The European Parliament's economic and monetary affairs committee today voted on two new EU legislative proposals providing for a supervisory system for European banks. Following the vote, Green finance spokesperson Sven Giegold, who is draftsperson/rapporteur for the EP on the European Banking Authority supervision file, stated:
"Today's vote moves us closer to the urgently-needed European Banking Union and proper EU-wide banking supervision, which the Greens have long argued for. Light-touch supervision and oversight has enabled financial institutions to engage in risky activities, the wider, devastating economic consequences of which we have been struggling to deal with since 2008. A clear majority of MEPs has today voted to improve this draft legislation, ensuring it can provide a sound basis for EU banking supervision and responds to the urgent need to address the fragmentation in the European banking system.
"Today's vote strengthens democratic accountability under the proposed system. The European Parliament will get a greater scrutiny role, with provisions for far reaching parliamentary investigations. There are also provisions for greater accountability to national parliaments.
"MEPs have also voted to ensure the diversity of the banking system is better reflected in the proposed supervisory system. This will ensure the viability of different banking models - like credit unions, cooperative or savings banks - is guaranteed, whilst ensuring proper supervision of financial institutions posing system risk or in receipt of financial assistance. This diversity, which has played a crucial role in stabilising the banking system during the crisis, must be guaranteed.

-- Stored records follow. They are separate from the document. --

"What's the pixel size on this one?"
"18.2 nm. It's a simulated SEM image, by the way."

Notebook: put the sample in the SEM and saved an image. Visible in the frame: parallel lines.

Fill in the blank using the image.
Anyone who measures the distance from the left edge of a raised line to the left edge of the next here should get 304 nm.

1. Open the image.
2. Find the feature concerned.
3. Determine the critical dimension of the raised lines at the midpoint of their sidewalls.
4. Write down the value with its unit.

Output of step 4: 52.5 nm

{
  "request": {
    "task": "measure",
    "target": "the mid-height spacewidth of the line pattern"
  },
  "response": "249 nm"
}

"A major improvement under today's vote is to strengthen the role of the European Banking Authority under the proposed common supervision system, with the EBA empowered to take binding decisions. There will also be a strengthened role with regard to carrying out stress tests, data collection and investigations but unfortunately there will still be no power to directly control financial institutions. These new provisions are nonetheless important steps to strengthen the stability of Europe's banking system.
"The Greens wanted to ensure that EU member states outside the Eurozone, which want to take part in the proposed supervision system, have their interests reflected in the decision-making but unfortunately this goal has not been fully realised. 'Opt-in countries' will sit on the supervisory board, which prepares decisions on common supervision, however the governing board of the European Central Bank will have final say under an 'object and explain' mechanism.
"In spite of the political sensitivity and technical complexity of this legislation, the European Parliament has moved swiftly to reflect the urgent need to shore up the European banking system. MEPs are ready to enter into legislative negotiations and the ball is now in the court of EU governments in Council, with a view to ensuring this legislation can be finalised as soon as possible."